And we acted to get rid of a dictator based upon the best intelligence we had at the time. We made a decision, after 16 United Nations resolutions that said disarm or face serious consequences, for this guy to face serious consequences, and now we have an opportunity to defeat the terrorists and their ideology by letting the Iraqi people have a democracy or encouraging them to have a democracy and live in freedom.
I'm going to tell you something: We're going to succeed in Iraq, no doubt in my mind. (Applause.) There's no doubt in my mind we'll succeed in Iraq. You know why? Because the Iraqis want to be free. And they're going to vote on a constitution.
I want you to remind your friends and neighbors who may be somewhat skeptical about what they're seeing on the TV screens that it wasn't so easy to get our Constitution passed. As I recall -- I think I've got my history right here -- two of the three delegates from New York at the Constitutional Convention stormed out and didn't vote. I know I'm pretty correct on this, that we didn't get it right the first time around on our Constitution. As a matter of fact, we had the Bill of Rights shortly after it was ratified. In other words -- but it's got to be so hopeful for people to realize that the Iraqis are now working on a constitution that is broad-based, that will help unify the country.
Just to share -- it's not a secret, but the strategy in Iraq is two-fold: one, let the democratic process unfold, which it is. There's going to be elections for a permanent government in December. There's constitutional elections next weekend. And at the same time, train the Iraqis so they can secure their country. I mean, after all, if you believe that people want to be free and have the desire to live in a free society, then it's logical to say we'll help you, we'll help you prepare, we'll help you deal with the few that are trying to stop the hopes of the many. And that's what you're seeing.
I'm telling you, the Iraqis are willing to take the fight to the Zarqawis. They understand like I understand, and I hope you understand, the stakes. We cannot let Zarqawi and al Qaeda have a stronghold in Iraq. The way to defeat these people that are trying to set up a caliphate, a dark vision, the way to defeat the people who are trying to hijack a great religion is to spread freedom and democracy, and it's happening.
I'm going to tell you something that's made an effect on me, is my friendship with Koizumi, Prime Minister Koizumi. He's an interesting guy. Elvis is his favorite singer, or was. (Laughter.) Pretty unique for Japanese people, I think. He is
-- he's a lot of fun. His favorite movie is "High Noon." And when I first met him he called me "Cooper." (Laughter.) I wasn't exactly sure what he was talking about, you know? (Laughter.)

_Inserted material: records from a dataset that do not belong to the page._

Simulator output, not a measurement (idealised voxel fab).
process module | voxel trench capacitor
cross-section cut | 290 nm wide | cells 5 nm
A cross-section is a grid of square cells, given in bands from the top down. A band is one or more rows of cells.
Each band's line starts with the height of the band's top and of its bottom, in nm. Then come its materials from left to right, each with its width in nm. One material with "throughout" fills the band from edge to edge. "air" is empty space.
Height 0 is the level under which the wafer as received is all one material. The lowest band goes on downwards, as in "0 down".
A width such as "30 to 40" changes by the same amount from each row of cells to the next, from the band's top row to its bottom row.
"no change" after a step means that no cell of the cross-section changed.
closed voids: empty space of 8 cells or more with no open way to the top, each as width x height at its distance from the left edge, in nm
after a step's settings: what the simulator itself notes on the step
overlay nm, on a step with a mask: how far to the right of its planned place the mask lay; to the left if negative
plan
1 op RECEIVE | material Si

There's a lot that comes to our desks, my desk, and therefore your desks. One issue that's come to my desk is North Korea, of course. By the way, a person who is starving his people to death in the 21st century, a person who's got gulags bigger than most any tyrant has ever had -- it's amazing, and it's disturbing to me, and it should be disturbing to you. And it's a fellow who thinks he can end up with a nuclear weapon to try to blackmail the world. And, yet, the strongest partner in peace I have on this issue is Koizumi. When it comes to Iraq, the understanding that democracy can change behavior and lay the foundation for peace, one of the best partners we have is Koizumi. If I need to talk to somebody about the politics of the Far East and want a frank appraisal, it's Koizumi.
Sixty years ago, my dad, as an 18-year-old fighter pilot was fighting the Japanese. I think it's interesting -- at least I find it interesting -- that 60 years, which isn't all that long, frankly -- unless you're 59 and it's, like, an eternity. (Laughter.) This guy's a friend. So what happened? What took place between World War II when Japan was a sworn enemy, and 2005, when the President of the United States, his strongest -- one of his strongest allies and personal friends is the Prime Minister of the enemy? You know what took place? Freedom and democracy took place. That's what happened. It wasn't American-style democracy, it was Japanese-style democracy. (Applause.)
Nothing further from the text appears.